When I first read the docs for Class::MultiMethods, I was confused.
# IMPORT THE multimethod DECLARATION SUB...
use Class::Multimethods;
# DECLARE VARIOUS MULTIMETHODS CALLED find...
# 1. DO THIS IF find IS CALLED WITH A Container REF AND A Query REF...
multimethod find => (Container, Query)
=> sub { $_[0]->findquery($_[1]) };
# 2. DO THIS IF find IS CALLED WITH A Container REF AND A Sample REF...
multimethod find => (Container, Sample)
=> sub { $_[0]->findlike($_[1]) };
However, after a bit of time, I realized I was being silly and the syntax is actually not too bad. With how Perl works, that's one of the cleaner ways of describing things. I probably would have found it easier if I had seen it written like this:
multimethod find => (Container, Query) => sub {
my ( $container, $query ) = @_;
$container->findquery($query)
};
multimethod find => (Container, Sample) => sub {
my ( $container, $sample ) = @_;
$container->findlike($sample)
};
Ah, that's much clearer to me.
Now a more conventional syntax would be cleaner still:
multimethod find(Container $container, Query $query) {
$container->findquery($query);
};
multimethod find(Container $container, Sample $sample) {
$container->findlike($sample);
}
Now as it turns out, if you have multiple "multi" subs, you can wind up with complicated dispatching rules which may be fast in C, but in pure Perl, can slow things down (this was proposed for Perl6 and appears different from how Damian's Class::MultiMethods works):
Got that? Damian Conway summarizes this as "Unique least-inherited most-specialized match, or default." That's actually not too bad, but I still get a bit twitchy reading it. However, you can even get decent performance out of it you make heavy use of caching.
Regardless of whether you use Manhattan distance or some other technique to determine the correct dispatch of the MultiMethod, there are two problems with this approach, one syntactic, one implementation.
The syntactic problem is this:
multimethod find(Container $container, Query $query) {
$container->findquery($query);
};
multimethod find(Container $container, Sample $sample) {
$container->findlike($sample);
}
See the problem? No? OK, let's try again:
multimethod find(Container $container, Query $query) {
$container->findquery($query);
};
# 300 lines of code later
multimethod find(Container $container, Sample $sample) {
$container->findlike($sample);
}
Ah ha! Now you can see the problem. The syntax makes it very easy for the programmer to accidentally split up related sections of code and that makes maintenance harder. What I would like to see is something like this:
multimethod find ->
(Container $container, Query $query) {
$container->findquery($query);
},
(Container $container, Sample $sample) {
$container->findlike($sample);
};
I can't say that this is the exact syntax I would want, but it has the advantage that the programmer is forced to group the overloaded function/methods together.

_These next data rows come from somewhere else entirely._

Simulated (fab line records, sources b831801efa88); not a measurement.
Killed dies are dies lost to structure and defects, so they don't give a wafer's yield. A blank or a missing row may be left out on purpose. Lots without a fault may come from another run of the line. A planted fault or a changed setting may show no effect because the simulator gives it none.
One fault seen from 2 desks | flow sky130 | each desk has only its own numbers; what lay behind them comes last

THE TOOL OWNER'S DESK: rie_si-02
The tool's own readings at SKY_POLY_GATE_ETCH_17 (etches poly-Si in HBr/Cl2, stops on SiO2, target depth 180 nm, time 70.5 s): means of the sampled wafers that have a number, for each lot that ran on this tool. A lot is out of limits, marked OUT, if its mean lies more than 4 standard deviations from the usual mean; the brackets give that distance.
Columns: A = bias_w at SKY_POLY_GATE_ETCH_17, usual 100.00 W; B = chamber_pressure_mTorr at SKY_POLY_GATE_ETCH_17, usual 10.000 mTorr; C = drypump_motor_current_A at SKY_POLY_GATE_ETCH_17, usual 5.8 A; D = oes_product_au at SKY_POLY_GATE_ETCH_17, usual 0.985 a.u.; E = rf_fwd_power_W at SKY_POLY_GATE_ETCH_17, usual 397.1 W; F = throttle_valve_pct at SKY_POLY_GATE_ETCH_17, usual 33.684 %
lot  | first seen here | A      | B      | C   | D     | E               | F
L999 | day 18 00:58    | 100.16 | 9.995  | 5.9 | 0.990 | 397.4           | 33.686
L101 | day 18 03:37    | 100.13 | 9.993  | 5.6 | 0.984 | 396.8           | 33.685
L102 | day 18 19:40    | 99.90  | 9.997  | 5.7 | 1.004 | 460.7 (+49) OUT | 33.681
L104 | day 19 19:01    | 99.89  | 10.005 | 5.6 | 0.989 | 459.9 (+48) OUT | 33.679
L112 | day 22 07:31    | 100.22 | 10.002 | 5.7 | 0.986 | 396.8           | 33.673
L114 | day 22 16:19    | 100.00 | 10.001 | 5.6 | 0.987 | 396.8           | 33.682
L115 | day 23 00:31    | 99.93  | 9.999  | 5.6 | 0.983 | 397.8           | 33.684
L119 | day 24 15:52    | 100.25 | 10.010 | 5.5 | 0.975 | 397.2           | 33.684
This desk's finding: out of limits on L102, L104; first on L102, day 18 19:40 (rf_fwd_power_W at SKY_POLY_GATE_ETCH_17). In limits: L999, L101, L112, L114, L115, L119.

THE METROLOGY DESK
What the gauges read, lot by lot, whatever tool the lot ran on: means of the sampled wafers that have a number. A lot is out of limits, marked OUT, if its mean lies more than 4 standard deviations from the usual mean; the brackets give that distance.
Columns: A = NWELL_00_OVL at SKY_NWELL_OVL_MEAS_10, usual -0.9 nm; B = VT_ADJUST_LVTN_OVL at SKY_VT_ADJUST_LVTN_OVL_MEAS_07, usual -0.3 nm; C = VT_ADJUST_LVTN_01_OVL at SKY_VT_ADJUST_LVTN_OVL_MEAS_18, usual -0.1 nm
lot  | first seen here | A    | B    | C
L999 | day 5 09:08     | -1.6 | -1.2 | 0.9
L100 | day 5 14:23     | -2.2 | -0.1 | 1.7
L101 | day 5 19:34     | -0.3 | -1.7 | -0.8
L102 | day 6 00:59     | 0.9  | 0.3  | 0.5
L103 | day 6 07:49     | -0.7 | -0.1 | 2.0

The other problem is lack of support for allomorphism (classes unrelated by inheritance which still have semantically equivalent sets or subsets of methods). For example, consider this pseudo-code for Perl5:
multi method get_customer (CGI $query) {
my $customer = $query->param('customer') or croak $some_message;
return Customer->new($customer);
}
This assumes that the argument is an instance of CGI.pm. But what if you like CGI::Simple? It has the same interface (without the HTML stuff), passes all of the CGI.pm tests, but is lighter and faster. It should work for the above, but it fails because the type is hardcoded when it's the behaviors we're really interested in. Further, because of Perl's poor introspection, it's not possible to know if two methods are semantically equivalent (in other words, do they have the same signatures and return types?)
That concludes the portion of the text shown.